Israel is a liberal democracy stuck in the blind alley of a morally corrupting 43-year-old occupation that has made force its reflexive mode of operation. Several factors have nudged the country rightward: religious-settler extremism; obliviousness to the Palestinian plight now concealed behind walls; Russian-imported strands of Arab-baiting intolerance. But it is still a liberal democracy, home to a level of debate and openness unknown elsewhere in the Middle East. This needs broader acknowledgment.
What Israel in turn must realize — before it is too late — is that the real threat it faces today is not one of destruction but of de-legitimization. Its tactical lurches, often violent, do not add up to a strategy; they have resulted in a shocking erosion of Israel’s stature. I was talking the other day to the Israeli ambassador to a West European nation and he complained that he could rarely set foot on a university campus these days. Universities represent the future.
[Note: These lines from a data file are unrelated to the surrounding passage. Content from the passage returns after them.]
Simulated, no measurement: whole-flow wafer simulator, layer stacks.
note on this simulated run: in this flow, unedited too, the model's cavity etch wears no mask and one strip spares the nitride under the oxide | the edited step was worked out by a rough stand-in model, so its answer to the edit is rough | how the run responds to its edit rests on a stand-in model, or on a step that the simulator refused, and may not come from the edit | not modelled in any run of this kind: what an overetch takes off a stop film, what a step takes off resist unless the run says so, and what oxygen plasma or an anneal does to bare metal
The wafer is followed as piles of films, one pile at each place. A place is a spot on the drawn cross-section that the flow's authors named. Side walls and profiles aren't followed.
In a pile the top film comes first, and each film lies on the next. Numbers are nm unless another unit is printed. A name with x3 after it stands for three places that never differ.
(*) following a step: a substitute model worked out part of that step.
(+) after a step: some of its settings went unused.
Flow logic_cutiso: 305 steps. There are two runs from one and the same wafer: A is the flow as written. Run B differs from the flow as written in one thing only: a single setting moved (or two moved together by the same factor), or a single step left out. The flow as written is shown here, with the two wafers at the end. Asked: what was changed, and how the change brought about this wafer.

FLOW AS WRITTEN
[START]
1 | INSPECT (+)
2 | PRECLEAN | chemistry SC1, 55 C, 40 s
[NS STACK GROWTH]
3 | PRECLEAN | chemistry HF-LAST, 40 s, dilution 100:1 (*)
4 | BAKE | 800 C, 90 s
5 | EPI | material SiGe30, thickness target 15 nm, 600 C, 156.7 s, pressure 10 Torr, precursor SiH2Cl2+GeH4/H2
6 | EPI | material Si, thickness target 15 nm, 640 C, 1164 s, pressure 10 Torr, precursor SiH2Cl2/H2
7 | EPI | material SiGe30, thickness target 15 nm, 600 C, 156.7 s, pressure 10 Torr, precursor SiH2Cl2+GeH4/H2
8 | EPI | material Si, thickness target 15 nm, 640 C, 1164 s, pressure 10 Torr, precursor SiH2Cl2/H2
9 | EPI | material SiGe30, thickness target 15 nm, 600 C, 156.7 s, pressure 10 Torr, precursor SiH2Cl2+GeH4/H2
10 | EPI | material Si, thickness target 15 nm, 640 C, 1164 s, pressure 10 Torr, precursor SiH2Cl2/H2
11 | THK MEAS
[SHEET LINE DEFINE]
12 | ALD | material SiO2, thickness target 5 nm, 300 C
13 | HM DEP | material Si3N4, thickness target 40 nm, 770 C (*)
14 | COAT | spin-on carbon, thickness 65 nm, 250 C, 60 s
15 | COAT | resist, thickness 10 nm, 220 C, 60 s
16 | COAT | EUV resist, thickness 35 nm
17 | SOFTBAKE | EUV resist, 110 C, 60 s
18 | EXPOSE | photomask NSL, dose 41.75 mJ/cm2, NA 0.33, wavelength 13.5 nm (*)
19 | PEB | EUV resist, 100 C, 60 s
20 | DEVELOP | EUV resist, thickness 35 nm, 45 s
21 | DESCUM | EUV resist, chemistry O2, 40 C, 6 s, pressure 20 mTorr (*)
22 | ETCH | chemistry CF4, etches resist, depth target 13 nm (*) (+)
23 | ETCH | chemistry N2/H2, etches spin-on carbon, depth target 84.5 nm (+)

The only way to re-legitimize Israel and integrate it is an end to the occupation and the achievement of a two-state solution, with Israel as the homeland for the Jewish people and Palestine as the homeland for the Palestinian people.
Israel cannot do this alone. Feckless Arab powers must step forward. But Israel emphatically cannot do this, ever, by succumbing to a deeper and giddier embrace of those terrible twins, victimhood and force — terrible because at once addictive and blinding.
Comments
Blaming Arab-baiting on Russian immigrants seems extreme and anachronistic. Tensions and antagonism clearly existed between the two communities before the mass influx of Soviet Jews in the 80s. The real problem with the state of Israel is that it has to be Jewish. By definition, this requirement means that Arabs will be excluded or, at least, marginalized. Personally, I don't blame the Jews for this; it is an anomaly of history. But one should be careful about the term 'liberal democracy' when a majority of the population does not enjoy full rights and will never be allowed to rule.
*a majority of the Arab population
I agree with the criticism of the "liberal" part. I thought the same thing when I was posting it. In a liberal democracy the state focuses less on majority identity and more on protecting minorities.
I think "ethnic democracy" is a more suitable term, a la Estonia.